II.II Governance Controlled Protocol Actors

List of Governance controlled protocol actors.

Minters

A list of addresses (the Minter list, where the addresses are known as Minter address) maintained by the TTG mechanism which are able to access the minting functionality. The minting functionality allows for addresses on the Minter list to update onchain Collateral Value associated with their Minter address, Propose Mint, Mint, Burn, and to Retrieve offchain collateral.

Validators

A list of addresses (the Validator list, where the addresses are known as Validator address) maintained by the TTG mechanism which act as a security layer for protocol. validators are required to provide signatures for the Update Collateral method. They also have the ability to call the Cancel method on any Mint ID, and the Freeze method on any Minter address.

Earners

A list of addresses (the Earner list, where the addresses are known as Earner address) maintained by the TTG mechanism. These addresses are able to control whether they earn the Earner Rate.

II.III Governance Controlled Protocol Parameters

Minter Rate

The annualized percentage charged continuously to Minters on their Owed $M. It is alterable with a Standard Proposal.
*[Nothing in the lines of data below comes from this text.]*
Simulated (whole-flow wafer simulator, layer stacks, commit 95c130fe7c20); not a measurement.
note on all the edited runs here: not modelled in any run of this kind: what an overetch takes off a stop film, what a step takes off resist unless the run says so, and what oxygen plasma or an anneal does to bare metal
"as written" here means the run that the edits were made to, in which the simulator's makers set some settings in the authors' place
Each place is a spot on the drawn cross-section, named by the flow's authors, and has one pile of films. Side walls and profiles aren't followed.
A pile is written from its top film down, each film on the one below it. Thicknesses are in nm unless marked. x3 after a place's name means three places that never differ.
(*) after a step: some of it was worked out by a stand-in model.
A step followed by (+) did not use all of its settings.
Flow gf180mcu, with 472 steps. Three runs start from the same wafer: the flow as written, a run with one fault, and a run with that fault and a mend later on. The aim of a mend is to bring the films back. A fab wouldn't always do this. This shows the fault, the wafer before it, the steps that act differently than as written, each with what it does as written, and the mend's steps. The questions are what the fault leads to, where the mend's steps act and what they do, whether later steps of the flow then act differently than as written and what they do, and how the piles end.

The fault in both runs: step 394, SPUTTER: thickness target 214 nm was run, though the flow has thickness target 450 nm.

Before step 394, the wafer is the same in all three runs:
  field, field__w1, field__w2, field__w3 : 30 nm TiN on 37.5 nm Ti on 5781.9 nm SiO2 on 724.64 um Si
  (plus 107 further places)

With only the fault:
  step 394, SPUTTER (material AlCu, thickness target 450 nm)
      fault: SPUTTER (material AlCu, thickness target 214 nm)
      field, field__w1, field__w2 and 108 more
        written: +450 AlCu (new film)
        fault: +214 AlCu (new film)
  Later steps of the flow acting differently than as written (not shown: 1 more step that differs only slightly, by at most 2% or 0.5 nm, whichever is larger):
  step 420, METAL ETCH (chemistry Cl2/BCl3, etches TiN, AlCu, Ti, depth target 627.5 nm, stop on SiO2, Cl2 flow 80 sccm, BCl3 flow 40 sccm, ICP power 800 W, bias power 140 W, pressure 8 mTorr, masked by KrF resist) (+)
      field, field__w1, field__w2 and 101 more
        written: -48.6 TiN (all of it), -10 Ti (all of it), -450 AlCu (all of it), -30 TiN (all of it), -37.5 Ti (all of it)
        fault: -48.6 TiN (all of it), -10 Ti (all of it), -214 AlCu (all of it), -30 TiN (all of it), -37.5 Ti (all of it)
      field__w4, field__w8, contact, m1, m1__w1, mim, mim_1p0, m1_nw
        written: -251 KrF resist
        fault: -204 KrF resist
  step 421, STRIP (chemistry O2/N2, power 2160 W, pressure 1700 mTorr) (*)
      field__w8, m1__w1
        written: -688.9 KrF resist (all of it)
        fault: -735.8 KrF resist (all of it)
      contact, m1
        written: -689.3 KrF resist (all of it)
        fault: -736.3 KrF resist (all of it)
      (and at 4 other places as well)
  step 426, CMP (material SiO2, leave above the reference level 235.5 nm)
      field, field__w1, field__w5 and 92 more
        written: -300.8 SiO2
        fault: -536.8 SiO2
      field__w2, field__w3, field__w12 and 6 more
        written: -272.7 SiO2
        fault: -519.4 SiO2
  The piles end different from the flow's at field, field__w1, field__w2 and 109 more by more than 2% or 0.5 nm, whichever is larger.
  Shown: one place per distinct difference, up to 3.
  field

Logic: This annualized percentage should (generally) be less than the average rate on the Eligible Collateral being earned by Minters. This spread, adjusted for the Mint Ratio, is the profit margin of the Minter.

Penalty Rate

The percentage charged on Owed $M that is in excess of the amount a Minter is permitted to have generated. It is assessed any time Impose Penalty is called, which is embedded in both Update Collateral and Burn. It is alterable with a Standard Proposal. This is a fixed percentage and not an annualized rate. Logic: This percentage should be sufficiently high to deter Minter offenses, but not so high as to overly punish Minters that are victims of circumstance.

Earner Rate

The annualized percentage paid to $M in the Earn Mechanism. If the cumulative $M paid out via the Earn Mechanism is going to be greater than the amount of $M being generated by the Minter Rate, the Earner Rate is automatically discounted to whichever percentage will reduce this mismatch to 0. ZERO holders receive all remaining $M that is not paid out to the Earn Mechanism for their participation in protocol governance. It is alterable with a Standard Proposal. Logic: This annualized percentage should be consistent with the yield demanded by institutional holders of $M. It is mechanically prevented from exceeding the cumulative level of $M generated by the Minter Rate. It should not be set so low that it results in insufficient demand for $M and thus an inefficient market for Minters.

Mint Ratio

This percentage is the fraction of a Minter’s onchain Collateral Value that they can generate in $M. It effectively controls the leverage of a Minter and the over-collateralization of $M. It is alterable with a Standard Proposal. Logic: This percentage controls the leverage of Minters and the over-collateralization of $M. It should be set high enough to encourage attractive Minter economics, but not so high that it compromises the stability of $M.

Mint Delay

This amount of time is the period between when a Minter has called Propose Mint and when they can first call Mint. It serves as a protective measure to ensure all actors have sufficient time to audit each Mint. It is alterable with a Standard Proposal. Logic: This amount of time should be long enough to ensure proper auditability and to afford validators a chance to call Cancel or Freeze if necessary. It should not be so long that it introduces unnecessary friction into the Minting process and reduces the efficiency of Minters and the stability of $M.

Propose Mint Time To Live

This is the amount of time after the Mint Delay that a Proposed Mint has to be called before it expires. It serves as a protective measure to ensure that Minters cannot call Propose Mint and then execute the Mint at a much later date. It is alterable with a Standard Proposal. Logic: This amount of time should be long enough to give Minters a chance to react to the Mint Delay lapsing and execute their Mint, without being so long that it compromises the integrity of the previous Validator checks.

Update Collateral Interval

This amount of time is the period between which Update Collateral must be called by a Minter. If they do not call Update Collateral within this amount of time after their previous call, their onchain Collateral Value is assumed to be 0 and they will incur Penalty Rate on the next update. It is alterable with a Standard Proposal. Logic: This amount of time should be long enough to ensure that validators can reliably check the status of the offchain structures and balances, but not so long that it compromises the integrity of those checks.

Update Collateral Threshold

This number of signatures is the minimum number of Validator signatures required to execute Update Collateral. If a Minter cannot provide this number of signatures, they cannot successfully call Update Collateral. It is alterable with a Standard Proposal. Logic: This number of signatures should ensure that the Update Collateral process is as secure as possible given the number of validators in the network. It should not be set so high that Minters cannot reliably call Update Collateral.

Minter Freeze Time

This amount of time is the duration for which a Minter will not be able to call Propose Mint or Mint after having the Freeze method called by a Validator on their address. It is alterable with a Standard Proposal. Logic: This amount of time should be sufficient for the Minter to remedy an issue, but not so long that it materially disrupts its normal course of business.